Incumbent's View: Red Plan fight isn't over; funds needed for classrooms
I have much to be modest about when asking Duluth voters for a fourth term on the Duluth School Board. My determination to bring about equity, my candor, and my experience are, however, something I value deeply and which I think recommend my continuing service.
I ran four years ago determined to make the Red Plan a thing of the past. To my shock, my inquiries for public data, to lay old questions to rest, were met with fury, stonewalling, and, finally, hysteria. And the Red Plan was never dead. For 10 years, Duluth School Board majorities refused to acknowledge that their financing of the Red Plan would loot locally levied property taxes from the classroom for decades to come.
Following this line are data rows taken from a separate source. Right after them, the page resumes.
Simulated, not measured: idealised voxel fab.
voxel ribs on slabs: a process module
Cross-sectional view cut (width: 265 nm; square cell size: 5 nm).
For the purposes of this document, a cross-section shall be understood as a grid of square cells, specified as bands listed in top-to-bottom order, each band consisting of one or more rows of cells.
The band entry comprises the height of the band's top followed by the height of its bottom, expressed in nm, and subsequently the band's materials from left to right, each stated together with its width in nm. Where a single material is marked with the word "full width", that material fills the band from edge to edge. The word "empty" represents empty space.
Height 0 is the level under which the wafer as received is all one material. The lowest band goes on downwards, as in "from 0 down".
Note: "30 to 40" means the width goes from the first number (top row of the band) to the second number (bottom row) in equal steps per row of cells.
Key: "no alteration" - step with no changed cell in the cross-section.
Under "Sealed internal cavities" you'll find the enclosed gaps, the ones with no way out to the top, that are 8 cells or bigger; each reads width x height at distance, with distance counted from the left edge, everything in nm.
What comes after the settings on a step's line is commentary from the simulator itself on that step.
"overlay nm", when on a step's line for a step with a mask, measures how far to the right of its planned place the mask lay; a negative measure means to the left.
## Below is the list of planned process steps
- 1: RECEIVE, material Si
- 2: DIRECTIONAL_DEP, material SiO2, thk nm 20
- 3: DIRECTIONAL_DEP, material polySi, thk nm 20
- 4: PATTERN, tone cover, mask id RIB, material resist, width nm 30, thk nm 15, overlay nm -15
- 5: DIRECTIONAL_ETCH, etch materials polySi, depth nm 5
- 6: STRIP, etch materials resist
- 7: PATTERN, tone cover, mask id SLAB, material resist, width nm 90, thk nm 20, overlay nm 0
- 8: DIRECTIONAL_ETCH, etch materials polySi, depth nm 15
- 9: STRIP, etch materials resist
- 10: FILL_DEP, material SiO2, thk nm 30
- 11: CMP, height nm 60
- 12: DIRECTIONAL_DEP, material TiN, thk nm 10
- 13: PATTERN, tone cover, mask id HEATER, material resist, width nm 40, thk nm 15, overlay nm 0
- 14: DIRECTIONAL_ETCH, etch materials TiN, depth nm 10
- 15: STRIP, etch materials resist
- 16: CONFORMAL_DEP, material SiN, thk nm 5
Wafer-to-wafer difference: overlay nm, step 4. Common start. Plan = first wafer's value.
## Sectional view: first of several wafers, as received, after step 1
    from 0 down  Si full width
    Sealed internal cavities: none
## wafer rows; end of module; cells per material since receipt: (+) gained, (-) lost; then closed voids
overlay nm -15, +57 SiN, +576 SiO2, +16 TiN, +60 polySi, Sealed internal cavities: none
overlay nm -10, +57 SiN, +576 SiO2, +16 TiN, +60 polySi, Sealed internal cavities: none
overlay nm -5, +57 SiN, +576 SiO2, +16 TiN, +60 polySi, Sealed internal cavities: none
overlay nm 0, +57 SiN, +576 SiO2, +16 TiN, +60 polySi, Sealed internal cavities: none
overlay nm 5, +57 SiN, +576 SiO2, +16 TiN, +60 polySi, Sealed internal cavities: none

Twenty years ago, in 1997, my second year as a School Board member, Duluth school property taxes were $23 million; $9 million of this was for debt servicing, and $14 million went to the classroom. Today, local school property taxes are $31 million. But this year's Red Plan debt servicing takes $28.7 million, leaving only $2.5 million for the classroom. That is $11.5 million less for our classrooms despite an $8 million property tax increase.
If you care to do the math, our average teacher costs $90,000 per year. I will leave it to others to explain the insistence of some that the Red Plan is over.
What is not over is the loss of $11.5 million for the classrooms each year at a time when our district is expected to meet the needs of a growing poor and minority student population desperate for teacher contact time in order to bridge an infamous learning gap.
Like it or not, Duluth now has a nearly half billion-dollar investment in new schools to protect. Our board has refused good offers to sell derelict buildings, even though such sales were made a critical part of the Red Plan's financing.
I will do what I deem necessary to raise the funds we need to educate our children. I will, to the best of my ability, hold true to my conviction that voters should be offered referendums to raise the necessary funds. However, if given no alternative, voters must know that I may decide to vote to raise additional taxes even if the public has soured on providing them.
I can hardly blame the public. Ten years ago, district residents were denied a referendum on the Red Plan, and this was just after our state Legislature placed a heavier property tax burden on more modest homes than on those of the more affluent.
Not every child can do what Abraham Lincoln did: educate themselves beyond a meager few years of an elementary education to the law, to Congress, to the presidency, and to the rescue of the American nation. What Lincoln would have given to have been educated in the Duluth public schools!
We owe it to our children to remember President Lincoln's words: "with malice toward none."
Let's give our children an education we can be proud of.
Harry Welty is a candidate for an At Large seat on the Duluth School Board.
ABOUT THIS RACE
Five candidates are vying for two open At Large seats on the Duluth School Board. The top four vote-getters in the Sept. 12 primary election will advance to Election Day on Nov. 7. Commentaries from each of the candidates are being published Tuesday through Saturday this week on the News Tribune Opinion page. The five candidates are Josh Gorham, Bogdana Krivogorsky, Loren Martell, Sally Trnka, and incumbent Harry Welty.